Ok, so I’m over at Dictionary.com looking up a word to make sure it’s spelled right. Turns out “hoard” does not have an “e” on the end. I think it looks better with the “e”, but oh well.
Anyway, this little box is at the bottom and it says “What is Ghosting?” Now, I’ve heard this term before but never knew what it meant. I figured it had something to do with video games. I don’t do video games so didn’t pursue it. This time, curiosity got the better of me and I looked it up. Apparently, I’ve been ghosting since before ghosting was common.

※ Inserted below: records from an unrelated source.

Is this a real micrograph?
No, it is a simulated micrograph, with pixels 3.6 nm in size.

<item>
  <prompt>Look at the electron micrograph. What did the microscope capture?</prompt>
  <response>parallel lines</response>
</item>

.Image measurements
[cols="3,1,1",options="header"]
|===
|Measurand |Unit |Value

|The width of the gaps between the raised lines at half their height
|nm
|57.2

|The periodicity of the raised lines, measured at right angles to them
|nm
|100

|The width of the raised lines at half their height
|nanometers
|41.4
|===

I tend to just disappear from people. Not so much in romantic relationships, although I’ve done it once or twice. But that was many, many moons ago. I don’t know if it’s a good or bad thing. But for me it’s been more frequent in friendships. It’s not like I didn’t try to keep the friendship alive before I cut all ties. I did. I really value my friendships. Maybe too much because the friends evolve into taking advantage of it.
In these instances it ends up with a very unequal amount of give & take, psychologically and emotionally, with me doing 90% of the giving. It’s totally exhausting constantly validating someone. So when I can’t take any more I cut all ties and disappear. I’ve tried different ways of equalizing the balance. Like trying to get them to be interested in what I’m saying as opposed to me always listening to what they’re saying. Butting in to their constant stream of self absorption to change the focus onto something else. Not even something about me. It doesn’t work. They just get upset that the attention is not on them at all times.
I’ve even tried broaching the subject itself, in a diplomatic way. Like they tell you to do in the articles. Yeah right. I got snapped at that I was being inconsiderate and not understanding. All because I wanted some recognition, some reciprocity in the friendship. To talk about what was going on in my life too.
One person would ask what was going on with me and I would say something about something that happened, and hope for a response. She would answer with “Oh. Well, I did blah,blah,blah today and blah,blah,blah happened to me yesterday.” and proceed to go on and on about herself. It got to the point that I didn’t even say anything about myself because I knew she didn’t give a crap. Why bother? I could set the phone down and be doing something and she would never know. I’d just say uh-huh or yeah every so often. Whereas in the beginning of the friendship I’d be interested in what she was saying and ask questions and contribute. Which is what I thought was how it was suppose to be, both ways.
So for me, ghosting is a tool. It’s something I use when I’ve exhausted not only myself, but ways of salvaging a friendship. As the years go on and things have happened to me, it’s more important than ever to know that life is too short and because of that, I’m important too. If I’m not of any more value than a fountain of validation or a prop for support to someone then they can just f* off. I will no longer sacrifice myself emotionally, psychologically or any other way for someone who doesn’t value me as a human being. They don’t deserve anything more than a ghost.